The government has managed to meet the revised fiscal deficit target of 3.4 per cent of the GDP after it cut last minute expenditure and rolled over fuel subsidies to make up for the shortfall in tax collection.
The interim Budget presented in February revised upward the fiscal deficit target to 3.4 per cent from 3.3 per cent of GDP estimated earlier for 2018-19.
According to sources, the revised target has been met with the help of expenditure savings and other measures including the rollover of the fuel subsidy. As a result, the shortfall in tax collection has been matched.
There has also been some increase in non-tax revenue collection, especially on account of disinvestment proceeds.

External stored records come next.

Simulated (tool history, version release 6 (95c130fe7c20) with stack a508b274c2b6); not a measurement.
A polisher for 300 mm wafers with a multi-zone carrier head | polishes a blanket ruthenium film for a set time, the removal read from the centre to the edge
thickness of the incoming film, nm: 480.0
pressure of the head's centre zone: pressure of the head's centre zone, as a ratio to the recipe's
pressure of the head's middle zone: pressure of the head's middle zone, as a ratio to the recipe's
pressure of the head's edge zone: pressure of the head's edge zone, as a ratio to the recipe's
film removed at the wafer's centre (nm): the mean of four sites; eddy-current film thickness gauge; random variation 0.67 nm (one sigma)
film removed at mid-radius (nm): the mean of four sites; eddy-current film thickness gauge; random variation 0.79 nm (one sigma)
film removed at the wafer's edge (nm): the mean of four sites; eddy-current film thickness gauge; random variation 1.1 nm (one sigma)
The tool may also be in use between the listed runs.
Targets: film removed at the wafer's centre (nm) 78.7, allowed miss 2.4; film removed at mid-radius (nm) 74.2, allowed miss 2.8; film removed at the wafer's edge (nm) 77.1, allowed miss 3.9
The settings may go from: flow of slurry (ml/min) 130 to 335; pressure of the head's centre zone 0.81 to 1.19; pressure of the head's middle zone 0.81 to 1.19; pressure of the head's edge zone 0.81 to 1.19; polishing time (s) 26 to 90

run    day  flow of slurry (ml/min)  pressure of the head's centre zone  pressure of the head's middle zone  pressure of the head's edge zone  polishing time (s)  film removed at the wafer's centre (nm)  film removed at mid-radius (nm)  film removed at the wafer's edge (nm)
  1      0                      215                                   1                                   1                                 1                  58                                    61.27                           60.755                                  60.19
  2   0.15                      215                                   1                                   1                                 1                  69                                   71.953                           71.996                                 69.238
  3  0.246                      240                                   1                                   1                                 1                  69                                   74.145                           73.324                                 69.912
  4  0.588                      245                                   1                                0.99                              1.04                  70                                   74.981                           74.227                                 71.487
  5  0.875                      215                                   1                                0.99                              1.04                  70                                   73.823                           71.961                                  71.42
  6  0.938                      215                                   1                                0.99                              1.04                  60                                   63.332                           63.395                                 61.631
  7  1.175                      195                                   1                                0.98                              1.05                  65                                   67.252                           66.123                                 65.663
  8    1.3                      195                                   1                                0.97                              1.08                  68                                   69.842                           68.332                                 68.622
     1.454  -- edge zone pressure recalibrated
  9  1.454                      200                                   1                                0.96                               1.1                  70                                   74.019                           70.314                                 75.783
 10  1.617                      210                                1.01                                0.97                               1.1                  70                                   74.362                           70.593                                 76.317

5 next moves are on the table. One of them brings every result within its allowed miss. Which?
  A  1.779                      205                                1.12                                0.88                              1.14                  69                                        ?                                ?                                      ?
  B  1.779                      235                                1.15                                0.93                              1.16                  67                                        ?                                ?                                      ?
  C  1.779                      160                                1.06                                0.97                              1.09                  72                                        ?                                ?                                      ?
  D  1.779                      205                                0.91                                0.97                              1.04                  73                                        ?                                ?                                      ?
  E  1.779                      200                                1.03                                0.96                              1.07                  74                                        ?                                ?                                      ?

About Rs 25,000-30,000 crore worth of subsidies due to PSU oil companies for selling LPG and kerosene oil below the cost during 2018-19 have been rolled over and will now be paid in the current fiscal.
Last week, Finance Secretary Subhash Chandra Garg said the government is close to meeting fiscal deficit target of 3.4 per cent for 2018-19.
"We are very close to meeting (fiscal deficit)," he had said when asked whether the government has met the fiscal deficit target.
The government is estimated to have witnessed a shortfall of Rs 50,000 crore in direct tax collection target of Rs 12 lakh crore for 2018-19, a senior finance ministry official said.
The government had revised the direct tax collection target upwards to Rs 12 lakh crore from the original Budget Estimate of Rs 11.5 lakh crore for 2018-19. It was expecting higher collections from corporate taxes.
The revision was made during the interim Budget for 2019-20 in February.
As far as non-tax revenue collection is concerned, the government has exceeded its disinvestment target for 2018-19 by Rs 5,000 crore, taking the total proceeds to Rs 85,000 crore.
Besides, the non-tax revenue was boosted by the second interim dividend collection from various companies including Coal India, IOC and ONGC.